# Sock knit pattern



## mombr4 (Apr 21, 2011)

Sock knit pattern

A simple, one at a time, top down, heel flap construction sock pattern. Easy understated pattern, great for variegated yarns.

http://www.hedgehogfibres.com/freepatterns/vestigial.pdf

Enjoy.


----------



## Mitch (Apr 4, 2011)

I like this, thanks for sharing.


----------



## Diane Wolfe (Jun 3, 2013)

Wow, they look very nice. I want to try socks and this may be the pattern. Diane


----------



## Knitter forever (Dec 11, 2011)

Thank you. Sock is good looking.


----------



## JoRae (Feb 5, 2013)

Thank you. Sounds like easy enough so I can step out of the just knit sock box. Nice pattern very straight forward.


----------



## South Africa (Jul 3, 2013)

I get a blank download screen when I use your link?


----------



## mombr4 (Apr 21, 2011)

I have never knit socks but thought this looked like a simple pattern that many others might enjoy.

you are all very welcome and happy knitting.


----------



## dianes1717 (May 24, 2013)

I really like these socks, thank you.


----------



## mombr4 (Apr 21, 2011)

South Africa said:


> I get a blank download screen when I use your link?

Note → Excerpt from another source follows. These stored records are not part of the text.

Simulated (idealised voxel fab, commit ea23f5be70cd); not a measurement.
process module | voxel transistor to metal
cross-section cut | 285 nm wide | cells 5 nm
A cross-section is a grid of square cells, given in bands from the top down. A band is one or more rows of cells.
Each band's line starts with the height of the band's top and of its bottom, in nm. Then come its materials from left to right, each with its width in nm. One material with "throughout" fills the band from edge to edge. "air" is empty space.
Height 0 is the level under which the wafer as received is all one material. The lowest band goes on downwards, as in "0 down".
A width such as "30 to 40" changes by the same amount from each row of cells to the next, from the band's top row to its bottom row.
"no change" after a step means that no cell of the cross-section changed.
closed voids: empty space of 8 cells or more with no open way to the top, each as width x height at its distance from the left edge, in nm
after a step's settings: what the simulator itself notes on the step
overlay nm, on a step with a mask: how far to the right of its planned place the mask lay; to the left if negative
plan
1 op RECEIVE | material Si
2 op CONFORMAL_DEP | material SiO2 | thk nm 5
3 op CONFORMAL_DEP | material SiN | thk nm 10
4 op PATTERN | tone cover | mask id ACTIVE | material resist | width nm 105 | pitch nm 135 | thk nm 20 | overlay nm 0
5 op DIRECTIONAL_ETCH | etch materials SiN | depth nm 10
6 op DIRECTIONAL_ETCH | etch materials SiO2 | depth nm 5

I saw you also posted on the blanket pattern you also get a blank screen. 
I don't know why, when the links do work and many others have already downloaded the patterns. I don't have a answer as to why you can't access the links. Maybe it has something to do with something on your computer.


----------



## South Africa (Jul 3, 2013)

Thanks. I'll see if I can access it via a different path. I appreciate your answer.

Natalie


----------



## South Africa (Jul 3, 2013)

Now I feel really stupid ....

I just needed to wait a little longer for it to download. I was too hasty in closing it before my pc could finish thinking about opening the page. PC must be getting old with me.

Thanks for a lovely pattern, I have a printed copy in my hand.

Natalie


----------



## mombr4 (Apr 21, 2011)

South Africa said:


> Now I feel really stupid ....
> 
> I just needed to wait a little longer for it to download. I was too hasty in closing it before my pc could finish thinking about opening the page. PC must be getting old with me.
> 
> ...


Glad that you were able to get the pattern, some do take a minute to open.
Enjoy the pattern.


----------



## gawatoc (Feb 21, 2011)

Great socks. Yet another pattern I have saved. Lots of sock yarn, not enough time :lol:


----------



## run4fittness (May 22, 2011)

thanks for sharing.


----------



## mombr4 (Apr 21, 2011)

run4fittness said:


> thanks for sharing.


your very welcome.

Enjoy the pattern, happy knitting.


----------



## Chezl (Mar 12, 2012)

Thank you. Will give these a go.


----------



## ginnyfloyd (Jul 22, 2012)

Thank you for sharing


----------



## Klockie (Sep 20, 2011)

Looks good. Thank you!


----------



## BSG (Sep 12, 2011)

Magic loop scared me off. Never made socks yet.
Barbara


----------



## seedstitch (Nov 29, 2011)

Thanks like pattern LOTS. I saved it to my thumb drive. Love the texture.


----------



## CarolA (Sep 4, 2013)

Lovely pattern, but I'm not going to rewrite it so I can use dpns. Magic Loop makes no sense to me even after watching the video.


----------



## marimom (Aug 27, 2011)

I have never made a top down sock but this looks easy enough . Very well written. Thanx.



mombr4 said:


> Sock knit pattern
> 
> A simple, one at a time, top down, heel flap construction sock pattern. Easy understated pattern, great for variegated yarns.
> 
> ...


----------



## Mejarrett (May 3, 2013)

mombr4 said:


> Sock knit pattern
> 
> A simple, one at a time, top down, heel flap construction sock pattern. Easy understated pattern, great for variegated yarns.
> 
> ...


I love this sock pattern. Thank you for posting.


----------



## Wynn11 (Jul 20, 2011)

South Africa said:


> I get a blank download screen when I use your link?


So did I


----------



## mombr4 (Apr 21, 2011)

Wynn11 said:


> So did I


I just went to the link and it took a minute to come up, but the link does work.


----------



## mombr4 (Apr 21, 2011)

Mejarrett said:


> I love this sock pattern. Thank you for posting.


your very welcome, enjoy the pattern.

It's my pleasure to share links I come across of patterns I think others will enjoy making.


----------